Inside there's a ghastly couple in the middle of the Halloween candy.
And three skeletons flying over the automobile products.

A one-eyed witch stirs up trouble by the Hefty bags.

A purple witch is pushing Pepsi.

A large spider hangs out in the frozen food.

The Queen of Halloween threatens.

A floating wizard has a soda can in one hand and a spider in the other.

An elaborate multi-level haunted cave has a skeleton Mariachi band which echoes all the Mexican skeletons I have on my Day of the Dead altar in my kitchen.

Last weekend I wasn't able to attend the Eco-Tarium's fabulous Great Pumpkin Fest, which includes  maybe 1,500 cleverly carved jack o'lanterns, but I'm reposting some of the designs from last year, for those of you who want to carve presidential pumpkins.


The jack-o-lantern I carved last week for Amalia (way too early!) has now turned to pumpkin mush, but by next Thursday I'll have made the porch into a haunted room full of bats and spider webs and hands reaching out of bowls of treats and a witch who pops out of a jack o'lantern cackling.

Two-year-old granddaughter Amalia, who's celebrating Halloween in Manhattan this year, refuses to put on any costume--it's all too SCARY--much less enter the Grafton Xtra Mart.  But wait till next year!


Tuesday, October 15, 2013

Amalia in the Pumpkin Patch

Last week on Tuesday, while her Mommy was starting her new job at Martha Stewart's Weddings Magazine in Manhattan, Amalia and her grandma, Yiayia Joanie, made cupcakes to surprise Mommy, because it was her birthday.


Amalia put all the sprinkles on the cupcakes by herself, and she cleaned up all the extra sprinkles that fell off, by eating them.


When Mommy came home from work with her friends, everyone enjoyed the cupcakes and  Mommy blew out the candles and the grown-ups drank champagne.

Then on Thursday, Amalia and her Mommy and her Papou Nick and Yiayia Joanie drove to Grafton, MA where Mommy was appearing at a book event for the Worcester Public Library.

When she got to Yiayia and Papou's house, the first thing Amalia had to do was to have tea on the porch with Yiayia's dolls, Molly and Victoria.

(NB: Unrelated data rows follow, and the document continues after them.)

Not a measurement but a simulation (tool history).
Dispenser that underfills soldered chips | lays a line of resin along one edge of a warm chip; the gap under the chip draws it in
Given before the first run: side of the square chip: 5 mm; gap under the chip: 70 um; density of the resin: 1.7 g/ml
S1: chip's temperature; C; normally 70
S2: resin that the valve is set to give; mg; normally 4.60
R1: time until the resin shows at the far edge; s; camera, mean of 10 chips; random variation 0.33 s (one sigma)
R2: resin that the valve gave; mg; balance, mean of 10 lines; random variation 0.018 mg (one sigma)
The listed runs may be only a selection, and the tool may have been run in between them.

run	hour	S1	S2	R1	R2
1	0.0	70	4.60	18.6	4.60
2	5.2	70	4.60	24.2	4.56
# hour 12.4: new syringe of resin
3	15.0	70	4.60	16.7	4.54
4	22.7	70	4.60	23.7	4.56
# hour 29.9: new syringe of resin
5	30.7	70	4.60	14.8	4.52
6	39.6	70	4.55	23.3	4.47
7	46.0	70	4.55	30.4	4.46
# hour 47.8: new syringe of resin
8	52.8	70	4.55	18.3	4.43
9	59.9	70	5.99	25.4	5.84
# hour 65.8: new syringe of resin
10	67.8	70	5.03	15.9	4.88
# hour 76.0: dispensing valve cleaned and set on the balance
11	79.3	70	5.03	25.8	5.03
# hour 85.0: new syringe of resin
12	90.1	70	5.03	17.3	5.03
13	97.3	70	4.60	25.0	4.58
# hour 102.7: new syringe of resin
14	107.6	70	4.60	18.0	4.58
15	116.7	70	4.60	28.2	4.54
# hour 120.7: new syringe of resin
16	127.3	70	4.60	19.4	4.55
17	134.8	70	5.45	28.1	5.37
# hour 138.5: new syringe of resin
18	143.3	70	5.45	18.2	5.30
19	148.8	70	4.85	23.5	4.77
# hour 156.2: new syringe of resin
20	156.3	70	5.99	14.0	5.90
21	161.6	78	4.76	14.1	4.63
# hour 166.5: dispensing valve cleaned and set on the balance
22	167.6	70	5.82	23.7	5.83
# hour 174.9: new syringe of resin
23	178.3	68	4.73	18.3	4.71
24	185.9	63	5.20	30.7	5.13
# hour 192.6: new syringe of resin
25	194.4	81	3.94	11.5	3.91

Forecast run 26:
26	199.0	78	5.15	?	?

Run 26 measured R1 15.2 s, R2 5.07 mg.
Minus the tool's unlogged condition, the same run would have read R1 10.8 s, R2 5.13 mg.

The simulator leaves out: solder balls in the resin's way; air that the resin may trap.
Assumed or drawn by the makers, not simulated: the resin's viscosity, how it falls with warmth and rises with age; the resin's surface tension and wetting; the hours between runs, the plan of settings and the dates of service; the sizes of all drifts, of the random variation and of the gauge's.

Then she had to feed the fish in the fishpond with Yiayia Nene.


On Friday everyone went with Amalia to the Pumpkin Patch at Tsougas Family Farm in Northboro.
The pressure was on.  How would Amalia ever be able to choose the perfect pumpkin from so many pumpkins?


She would just have to start at the beginning and look at every pumpkin.



She would take Mommy along to advise her.



Look!  There's a green one.  That's intriguingly different.



In the end, Amalia told her Mommy that she liked the baby pumpkins best, because she could carry them.


Amalia made her final decision--Here's her favorite pumpkin in the whole pumpkin patch.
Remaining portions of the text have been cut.